Zero Trust Pillars: Networks

Network security encompasses the protections and controls put in place to protect the integrity and confidentiality of data on a network and protect it from unauthorized access. These include:

• Encryption is a fundamental security measure that helps to protect data transmitted over the network from unauthorized access. Encryption ensures that only the intended recipient can view the data, enforcing confidentiality, integrity, and authenticity.
• Micro-segmentation separates a corporate network into multiple isolated subnetworks with well-defined policies on traffic flows between the segments.
• Firewalls restrict incoming and outgoing network traffic. They allow or block specific types of traffic or traffic from predetermined sources or destinations. They filter external traffic and flows between network segments in a micro-segmented network. In an ideal zero trust environment, neither micro-segmentation nor firewalls are necessary since traffic is encrypted and authorized directly at the endpoints. However, this relies on every network service implementing these zero trust security measures. Firewalls and micro segmentation are a good part of a defense in depth strategy to ensure that any damage from rogue devices and services is contained (for example, a misconfigured server).
• Network access control lists (ACLs) are used to determine which devices can access specific network resources and how they can access them. These could be subsumed by, or derived from, an overall access control policy.
• Network security monitoring involves watching the network for any malicious activity, such as strange traffic patterns or odd user/device behavior. It's an essential part of keeping networks secure.
• Network intrusion detection and prevention systems (IDS/IPS) monitor network traffic for malicious activity and block any suspicious activities.
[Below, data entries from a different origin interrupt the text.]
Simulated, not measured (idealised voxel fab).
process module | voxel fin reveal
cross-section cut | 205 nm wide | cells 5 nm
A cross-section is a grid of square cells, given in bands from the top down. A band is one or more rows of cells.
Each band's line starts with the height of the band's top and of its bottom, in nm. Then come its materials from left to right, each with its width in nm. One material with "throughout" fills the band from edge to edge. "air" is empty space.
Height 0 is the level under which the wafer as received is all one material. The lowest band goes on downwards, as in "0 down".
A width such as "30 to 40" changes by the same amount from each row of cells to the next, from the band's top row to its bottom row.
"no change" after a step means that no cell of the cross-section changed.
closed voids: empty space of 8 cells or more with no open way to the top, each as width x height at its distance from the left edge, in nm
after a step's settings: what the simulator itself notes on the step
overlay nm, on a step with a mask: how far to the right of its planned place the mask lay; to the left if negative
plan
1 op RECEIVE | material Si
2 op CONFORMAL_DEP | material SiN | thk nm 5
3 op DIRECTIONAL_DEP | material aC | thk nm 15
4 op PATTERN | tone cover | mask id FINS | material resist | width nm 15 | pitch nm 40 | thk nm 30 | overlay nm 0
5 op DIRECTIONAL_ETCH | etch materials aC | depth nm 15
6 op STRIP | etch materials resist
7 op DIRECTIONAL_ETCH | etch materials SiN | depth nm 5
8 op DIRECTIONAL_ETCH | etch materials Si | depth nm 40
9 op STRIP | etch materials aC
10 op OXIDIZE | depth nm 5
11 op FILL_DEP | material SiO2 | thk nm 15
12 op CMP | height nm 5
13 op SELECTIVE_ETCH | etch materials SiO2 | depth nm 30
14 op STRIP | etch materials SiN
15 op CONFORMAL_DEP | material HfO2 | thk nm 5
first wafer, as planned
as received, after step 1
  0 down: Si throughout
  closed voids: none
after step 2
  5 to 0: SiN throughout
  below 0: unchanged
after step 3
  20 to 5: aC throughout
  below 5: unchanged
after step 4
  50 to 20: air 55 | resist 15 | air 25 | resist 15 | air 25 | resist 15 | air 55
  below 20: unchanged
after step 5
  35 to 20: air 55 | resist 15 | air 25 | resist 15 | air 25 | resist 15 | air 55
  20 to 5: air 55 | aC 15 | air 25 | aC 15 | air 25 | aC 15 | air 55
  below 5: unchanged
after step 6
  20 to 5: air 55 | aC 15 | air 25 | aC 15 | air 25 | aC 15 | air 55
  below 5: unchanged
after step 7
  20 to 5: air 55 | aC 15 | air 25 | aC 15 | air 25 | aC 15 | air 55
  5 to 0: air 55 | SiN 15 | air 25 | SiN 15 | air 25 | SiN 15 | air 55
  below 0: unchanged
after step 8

Zero Trust Pillars: Applications

This pillar ensures secure access to applications and data. Some of the processes and technologies used in this pillar include:

• Application security involves implementing measures to protect applications from cyber threats, such as secure coding, input validation, and vulnerability testing. It may include code signing to ensure that the application has not been modified.
• Application access control involves implementing processes and technologies to ensure that only authorized users and devices can access specific applications and that access is carefully monitored.
• User authorization is defined by CISA as a centralized authorization service that controls how users are granted access to specific resources or applications based on an end-to-end process that includes users, devices, applications, and networks. 
• Application security testing involves testing applications for vulnerabilities and weaknesses that attackers could exploit. It includes penetration testing, code review, fuzzing (injecting unexpected inputs to reveal flaws) and vulnerability scanning.
• Application isolation covers mechanisms for ensuring that one application cannot interfere with another beyond the isolation provided by the operating system. This includes running applications in containers, virtual machines, or dedicated systems.
• Application firewalls control traffic to and from applications based on security rules, allowing or blocking specific types of traffic from specific sources or destinations.

Zero Trust Pillars: Data

Data security is a critical component of the zero trust architecture. It is essential to ensure data is kept secure against unauthorized access. The following methodologies and technologies are leveraged in this pillar:

• Data classification is the process of identifying and labeling data according to its sensitivity and the level of protection it requires. Classifications and access policies will align with those of the organization. For example, data may be labeled as "confidential," "restricted," or "public." Organizations such as governments may have multiple levels of security and access policies that are a function of the user’s security clearance. Other organizations may rely on a Chinese wall model that separates groups that may have a conflict of interest. All models rely on tagging data with some form of security classifier.
• Data encryption involves converting data into a form that can only be read by someone with the right decryption key, used to protect data when stored or transmitted.
• Data masking involves replacing sensitive data with fake data that looks similar but is not sensitive for testing and development purposes.
• Data backup and recovery involves creating copies of data and storing them securely in case the original data is lost or damaged to recover from disasters and maintain business continuity.
• Data governance involves establishing policies and procedures for managing data, such as how it is collected, stored, and accessed, to ensure it is handled securely and consistently.
• Data loss prevention (DLP) involves implementing technologies and processes that detect and prevent the accidental or unauthorized transmission of sensitive data.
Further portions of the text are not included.